The reader of Foster’s Life With God might be surprised when they turn the page to chapter five and find the topic, ‘Reading with the Mind.’ This seems at first contrary to the theme of reading with the heart for spiritual formation but a little exploration leads us to discover that reading with the mind is not simply reading for the acquisition and collection of information. It is reading for understanding so that you and I can discover our place in great span of God’s redemptive story. As we engage the messy, complicated, roller coaster story in the scriptures, we find pieces of information that help us to understand who God is, how He interacts with His people, and our individual and corporate purposes in His plan.
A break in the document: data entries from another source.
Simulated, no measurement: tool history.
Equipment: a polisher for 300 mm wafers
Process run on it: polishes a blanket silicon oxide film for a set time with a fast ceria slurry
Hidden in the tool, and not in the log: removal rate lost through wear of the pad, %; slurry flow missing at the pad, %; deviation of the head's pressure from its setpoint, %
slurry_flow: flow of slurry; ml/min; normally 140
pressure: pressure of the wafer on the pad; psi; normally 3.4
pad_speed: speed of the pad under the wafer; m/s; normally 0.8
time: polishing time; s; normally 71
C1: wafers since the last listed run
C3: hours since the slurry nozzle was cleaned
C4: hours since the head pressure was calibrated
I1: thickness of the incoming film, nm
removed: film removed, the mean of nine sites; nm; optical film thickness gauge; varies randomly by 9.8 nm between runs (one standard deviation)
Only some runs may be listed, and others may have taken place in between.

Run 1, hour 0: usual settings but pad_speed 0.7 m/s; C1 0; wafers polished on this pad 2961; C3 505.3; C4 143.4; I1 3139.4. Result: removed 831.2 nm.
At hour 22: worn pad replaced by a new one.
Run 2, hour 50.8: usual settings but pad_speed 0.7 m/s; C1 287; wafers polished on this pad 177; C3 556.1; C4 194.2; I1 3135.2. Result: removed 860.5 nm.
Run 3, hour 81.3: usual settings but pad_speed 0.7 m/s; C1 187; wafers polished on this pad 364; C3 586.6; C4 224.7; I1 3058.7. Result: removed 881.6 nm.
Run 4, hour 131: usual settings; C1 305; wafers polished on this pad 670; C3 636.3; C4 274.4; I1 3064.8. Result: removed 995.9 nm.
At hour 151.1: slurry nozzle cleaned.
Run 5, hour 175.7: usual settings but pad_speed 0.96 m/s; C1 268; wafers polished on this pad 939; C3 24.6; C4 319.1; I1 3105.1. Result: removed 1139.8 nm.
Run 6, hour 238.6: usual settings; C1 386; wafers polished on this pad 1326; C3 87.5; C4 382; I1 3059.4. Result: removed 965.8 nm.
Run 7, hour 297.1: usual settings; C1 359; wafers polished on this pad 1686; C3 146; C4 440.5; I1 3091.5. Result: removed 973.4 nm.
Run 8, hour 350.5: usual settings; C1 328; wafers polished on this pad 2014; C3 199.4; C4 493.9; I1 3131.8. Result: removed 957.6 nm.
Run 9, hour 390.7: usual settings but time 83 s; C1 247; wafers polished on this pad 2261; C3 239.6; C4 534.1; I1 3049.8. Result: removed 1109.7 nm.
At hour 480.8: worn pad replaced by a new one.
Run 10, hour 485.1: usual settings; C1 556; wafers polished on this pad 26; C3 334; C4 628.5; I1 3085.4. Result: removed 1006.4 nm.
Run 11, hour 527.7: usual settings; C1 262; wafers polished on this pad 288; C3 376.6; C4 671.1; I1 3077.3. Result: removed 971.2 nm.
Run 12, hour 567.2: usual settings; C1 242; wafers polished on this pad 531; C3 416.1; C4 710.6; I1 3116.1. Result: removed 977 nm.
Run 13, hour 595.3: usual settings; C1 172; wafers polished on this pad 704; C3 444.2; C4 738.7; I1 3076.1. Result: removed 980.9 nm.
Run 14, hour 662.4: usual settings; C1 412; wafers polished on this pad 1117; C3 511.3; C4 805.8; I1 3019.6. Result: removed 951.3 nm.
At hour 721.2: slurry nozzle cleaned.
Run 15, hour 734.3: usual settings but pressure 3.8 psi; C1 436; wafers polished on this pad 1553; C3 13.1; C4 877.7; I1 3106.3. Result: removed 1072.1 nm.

We do not want our reading efforts to lead to the amassing of spiritually dead information that leads to pride but no transformation. This was one of the major critiques that Jesus voiced of the religious professionals of his day. They were intellectually deep, knowing the text inside out in all of its nuances but the Spirit was missing. The words were dead without the life giving Spirit of God and lead no one to a transformative experience. In our lives, we read the words under the supervision of Holy Spirit who brings the text to life showing us how to apply and understand the words.
We encounter several genres and a huge historical span of time as we immerse ourselves in the scriptures and find not a systematic and ordered presentation but instead, a messy, complex story of humanity in the presence of God. Recalling the Immanuel Principle is a lens that can focus the hundreds and thousands of lives that we encounter. God says “I am with you” and we read of the lives lived in response to the question, “Will you be with me?” The answers that we see are the struggles that each of us faces in life and the different ways that people have responded to God’s graceful invitation.
How does your Bible reading fit into this idea? Do you memorize bits and pieces of scripture that might pull the verse(s) out of their context? The Old Testament in particular can be a violent story. Does this make you avoid this part of book thinking that it has little application for modern life? I’d love to hear what everyone thinks.